New latin(n,d) - Githubissues

paulknysh / blackbox

A Python module for parallel optimization of expensive black-box functions

MIT License

439 stars 60 forks source link

New latin(n,d) #12

Closed lightash closed 5 years ago

lightash commented 5 years ago

Hello! I thought you might be interested in a direct way of making points. It uses low discrepancy quasirandom sequence (with seed) to fill hypercube faster than minimizing spread function and with better spread (24k vs 27k with n=300, d=22). From http://extremelearning.com.au/unreasonable-effectiveness-of-quasirandom-sequences/ Regards, Andrii

paulknysh commented 5 years ago

Hi,

This is awesome! I actually saw that article last week, but didn't think it can be related to this problem. I'm busy with few things right now, but I'm going to review your commit asap.

Have you tested if the coverage remains uniform for low number of points (say, less than 10)?

Also, does notation in the code (phi, alpha etc) follow that article?

Thanks! Paul

lightash commented 5 years ago

No, I didn't test it's coverage. You've made a very good point - I think it won't be uniform on low points (and especially also on high dimensions).

Yes, notation is the same - I basically copy-pasted the code :) Except for output, I've changed original 'z' into your 'lh'.

You're welcome, Andrii

paulknysh commented 5 years ago

So, I just tested latin hypercube (LH) against the R-sequence (in terms of spread value). R-sequence does have issues when the number of points is low (less than 10) - uniformity is worse (sometimes significantly).

However, it performs same or better as the number of points (and also number of dimensions) grows. Also, the advantage of R is that it is much simpler and faster and doesn't require any parameters.
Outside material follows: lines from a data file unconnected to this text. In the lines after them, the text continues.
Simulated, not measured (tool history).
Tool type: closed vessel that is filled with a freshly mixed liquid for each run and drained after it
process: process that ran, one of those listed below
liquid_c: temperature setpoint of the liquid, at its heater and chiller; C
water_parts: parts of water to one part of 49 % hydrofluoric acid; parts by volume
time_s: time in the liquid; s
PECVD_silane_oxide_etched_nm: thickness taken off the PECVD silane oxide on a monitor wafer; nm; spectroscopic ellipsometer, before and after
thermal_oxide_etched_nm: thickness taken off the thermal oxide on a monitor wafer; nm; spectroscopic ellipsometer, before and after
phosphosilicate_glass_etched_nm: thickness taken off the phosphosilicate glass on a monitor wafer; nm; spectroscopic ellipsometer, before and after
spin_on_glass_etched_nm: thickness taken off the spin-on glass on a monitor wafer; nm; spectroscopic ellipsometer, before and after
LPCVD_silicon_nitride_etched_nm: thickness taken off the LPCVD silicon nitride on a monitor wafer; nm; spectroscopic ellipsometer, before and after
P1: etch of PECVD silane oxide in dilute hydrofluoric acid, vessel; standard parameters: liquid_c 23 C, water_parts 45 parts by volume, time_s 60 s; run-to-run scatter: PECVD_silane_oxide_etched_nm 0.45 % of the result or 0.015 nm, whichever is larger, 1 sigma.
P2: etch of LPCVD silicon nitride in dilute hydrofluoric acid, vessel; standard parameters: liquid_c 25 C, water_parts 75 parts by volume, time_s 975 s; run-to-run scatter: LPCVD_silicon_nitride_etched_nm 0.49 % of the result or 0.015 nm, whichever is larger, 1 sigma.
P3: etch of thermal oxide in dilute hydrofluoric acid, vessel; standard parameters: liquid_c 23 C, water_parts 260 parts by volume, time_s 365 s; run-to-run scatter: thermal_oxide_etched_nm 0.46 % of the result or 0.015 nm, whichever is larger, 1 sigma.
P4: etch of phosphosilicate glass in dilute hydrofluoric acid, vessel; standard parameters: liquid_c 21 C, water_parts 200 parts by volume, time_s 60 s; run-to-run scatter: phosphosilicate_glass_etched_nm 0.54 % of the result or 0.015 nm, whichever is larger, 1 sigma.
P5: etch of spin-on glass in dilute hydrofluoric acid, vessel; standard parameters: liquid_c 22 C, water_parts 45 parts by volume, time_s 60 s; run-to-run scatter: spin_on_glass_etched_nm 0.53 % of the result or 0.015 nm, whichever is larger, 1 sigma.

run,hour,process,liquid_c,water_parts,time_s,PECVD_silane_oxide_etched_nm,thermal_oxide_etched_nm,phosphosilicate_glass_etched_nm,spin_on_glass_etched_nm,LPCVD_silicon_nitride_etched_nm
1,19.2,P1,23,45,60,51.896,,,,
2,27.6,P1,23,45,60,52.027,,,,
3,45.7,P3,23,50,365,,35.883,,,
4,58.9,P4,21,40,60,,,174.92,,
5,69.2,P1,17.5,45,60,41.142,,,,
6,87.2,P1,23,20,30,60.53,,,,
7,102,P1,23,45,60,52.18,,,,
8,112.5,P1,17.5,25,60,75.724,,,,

I'll need to think about it. I kind of want to replace the LH with R now (and tell users that number of initial samples should be at least 10 or so, which is reasonable). Another option is to add branching - use LH for a few samples and R for many - but I'm not a big fan of that.

paulknysh commented 5 years ago

I decided to go with R-sequence. I simplified your code a bit. Thanks again for bringing this up.